Whether a worker is an employee or independent contractor depends upon how much control you have as a business owner.
Three characteristics are used by the IRS to determine the relationship between businesses and workers:
1. Behavioral Control - covers facts that show whether the business has a right to direct or control how the work is done through instructions, training or other means.
2. Financial Control - covers facts that show whether the business has a right to direct or control the financial and business aspects of the worker's job.
3. The Type of Relationship - factor relates to how the workers and the business owner perceive their relationship.
If you have the right to control or direct not only what is to be done,but also how it is to be done, then your workers are most likely employees.
If you can direct or control only the result of the work done -- and not the means and methods of accomplishing the result -- then your workers are probably independent contractors.
Employers who mis-classify workers as independent contractors can end up with substantial tax bills. Additionally, they can face penalties for failing to pay employment taxes and for failing to file required tax forms.
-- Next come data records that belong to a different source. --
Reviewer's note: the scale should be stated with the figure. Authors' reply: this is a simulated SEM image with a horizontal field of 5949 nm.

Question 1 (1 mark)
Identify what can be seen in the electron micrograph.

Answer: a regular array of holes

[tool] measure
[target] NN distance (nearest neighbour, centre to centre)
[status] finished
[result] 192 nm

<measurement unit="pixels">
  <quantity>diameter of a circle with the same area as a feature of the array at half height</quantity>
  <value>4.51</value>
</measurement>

If you have an independent contractor, you may be required to issueForm 1099-MISC for any payments totaling $600 or more in a calendar year. Form W-9, Request for Taxpayer Identification Number and Certification, may be used to obtain the payee's taxpayer identification number and to certify that no backup withholding is required.
A company needs good records to prepare accurate financial statements. These include income statements and balance sheets. These statements can help you in dealing with your bank or creditors and help manage your business and bottom line.
Income Statement (Profit and loss) - Shows the income and expense of the business for a given period of time.
Balance Sheet - Shows the assets, liabilities and equity in the business on a given date.